Drawings and sketches play an important role in developing, solving and communicating system models.  Drawings and sketches typically start simple in character (simple block diagrams) through to increasingly complex process flow diagrams (PFDs) and piping & instrumentation drawings (P&ID).  Block, PFD and P&IDs are all symbolic representations of the setting.  Real (or realistic) 3D representations of the physical setting play an important role as the system model complexity ventures into computational fluid dynamics.  Symbolic and real drawings can both start simplistic and can grow to capture more details as the work progresses.

Block diagrams are simple boxes and they are not intended to convey the nature of the system within the box.  In some cases, a single block (or box) is used to represent the whole system and can be valuable to convey the NET result of the system.  Meaning what are the overall inputs to a system and the resulting overall outputs.  Block diagrams with multiple blocks provided what parts of the system are connected to other parts.  Meaning what are the flow paths (mass and energy) through the system.  

Process Flow Diagrams (PFDs) replace the boxes in Block Diagrams with symbols that communicate the nature of the unit being represented.  In some cases, the symbols are generic (“a pump”) and in other cases the symbol is representative of a quite specific type of unit (“a centrifugal pump”).  Typically PFDs have greater detail than provided in a Block Diagram.  There are some broadly accepted and used conventions around symbol usage; however, it is necessary to recognize that these are always known or followed and there are differences from sector to sector or from company to company.  

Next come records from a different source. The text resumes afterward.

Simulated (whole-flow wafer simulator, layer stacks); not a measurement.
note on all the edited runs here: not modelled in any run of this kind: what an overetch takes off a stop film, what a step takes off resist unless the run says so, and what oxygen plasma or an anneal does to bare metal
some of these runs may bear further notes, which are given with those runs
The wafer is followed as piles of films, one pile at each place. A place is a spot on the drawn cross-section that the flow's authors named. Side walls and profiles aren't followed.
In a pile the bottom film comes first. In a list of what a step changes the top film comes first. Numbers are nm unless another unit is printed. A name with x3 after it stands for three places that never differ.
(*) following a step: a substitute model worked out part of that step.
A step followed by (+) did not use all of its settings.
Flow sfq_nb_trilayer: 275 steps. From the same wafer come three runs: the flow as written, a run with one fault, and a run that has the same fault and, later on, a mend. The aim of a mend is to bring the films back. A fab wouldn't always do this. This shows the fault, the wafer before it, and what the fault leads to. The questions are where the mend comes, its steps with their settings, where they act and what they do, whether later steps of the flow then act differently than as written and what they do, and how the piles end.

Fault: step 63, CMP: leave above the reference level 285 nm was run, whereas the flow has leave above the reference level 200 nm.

An important element of Block diagrams and PFDs is a supporting data table.  The data table has a column element of the drawing (both units and lines between units) and a row for each possible descriptor of interest.  Common descriptors include temperature, pressure, state, concentrations of elements and compounds, mass or molar flows of elements and compounds, energy or thermodynamic values (enthalpy, entropy etc.).  The data table aids model development (organizing known and unknowns etc.) and effectively communicates the final system description.

Piping & Instrumentation Diagrams (P&IDs) include another level of detail beyond the PFD.  The details include all of the sensors and the corresponding control connection representations.  The symbols for different sensors and control functions also follow conventions but also have the same variability in usage that is true for PFD symbols.